Future DIY Laptop hope to have more options

I’ve been thinking this over a little bit. From a “business” perspective, the core of FW is sustainability. What it seems you’re suggesting is more along the lines of product diversity.

On the technical side, modularity seems like it fills both of these requirements.

@Kimberlee_Model I agree that sustainability is the primary purpose. For the product diversity, I think it’s important to distinguish the sustainability of the FW laptop itself supported by FW, with the product diversity with less sustainability not supported by FW in the area including the FW ecosystem. Thriving ecosystem is also important from a business perspective to make the FW as a platform attractive.

In the case of a gaming machine like XBox, PlayStation or Nintendo device as a platform, the value of the gaming device depends on the games that work on the device.

Thinking about sustainability, I’m not sure that filling niche requests is the right way to go about this. (Not to say I don’t want niche products myself), niche items tend to be harder to produce. I think they’ll probably aim more towards the middle of the market with somewhat more mainstream products.

The 2nd case is the Red Hat Enterprise Linux. The Red Hat supports the Linux kernel and their shipped RPM packages. But the company doesn’t support the 3rd party’s or someone’s open source software on the OS. The 3rd party’s softwre contributes to the ecosystem’s diversity. And an attractive open source software (OSS) survives with sustainability, but some OSS doesn’t. That’s natural.

I think that FW should not support the 3rd party or individual’s product itself. Instead, FW should invest in an environment where 3rd party or individual’s products will thrive. That’s about the standard interface, providing documents, creating a marketplace for monetization, and etc.

The 3rd case is CI (Continuous Integration) service, Travis vs GitHub Actions. I am not sure if you are familiar with this topic. But there is a very good case about what the platform should support.

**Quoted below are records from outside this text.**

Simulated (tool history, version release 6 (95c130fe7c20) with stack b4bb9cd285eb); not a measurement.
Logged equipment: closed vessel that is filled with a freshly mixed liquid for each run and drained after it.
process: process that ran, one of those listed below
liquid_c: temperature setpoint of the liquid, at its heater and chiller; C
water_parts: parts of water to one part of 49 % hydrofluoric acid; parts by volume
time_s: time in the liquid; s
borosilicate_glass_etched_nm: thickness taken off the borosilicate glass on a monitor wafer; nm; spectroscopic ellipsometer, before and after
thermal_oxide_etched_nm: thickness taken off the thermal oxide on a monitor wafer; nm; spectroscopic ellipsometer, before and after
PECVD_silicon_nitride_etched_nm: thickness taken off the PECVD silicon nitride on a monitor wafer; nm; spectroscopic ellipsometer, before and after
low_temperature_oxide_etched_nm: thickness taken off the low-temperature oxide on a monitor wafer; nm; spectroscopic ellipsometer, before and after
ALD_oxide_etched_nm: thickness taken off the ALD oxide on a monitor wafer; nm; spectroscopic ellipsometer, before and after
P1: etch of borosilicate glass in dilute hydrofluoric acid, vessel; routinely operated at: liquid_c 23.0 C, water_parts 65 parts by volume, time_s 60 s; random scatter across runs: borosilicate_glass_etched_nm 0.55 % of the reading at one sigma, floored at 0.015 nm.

  • Travis has the programming language specific feature in their config file. For example in Ruby, here is the Ruby language feature supported by Travis. Travis is supporting the diverse programming languages feature by only themselves. It looks hard.
  • GitHub Actions also has the programming language feature in their config file. First they supported the Ruby feature by themselves. (See this repo). But now the Ruby project supports the feature instead of GitHub Actions. (See this repo). In my impression the GitHub Actions has more diverse ecosystem by the contributions of the 3rd party’s software, such as this feature - setup-buildx-action by Docker.

We can learn a proper balance about what FW should support from this case.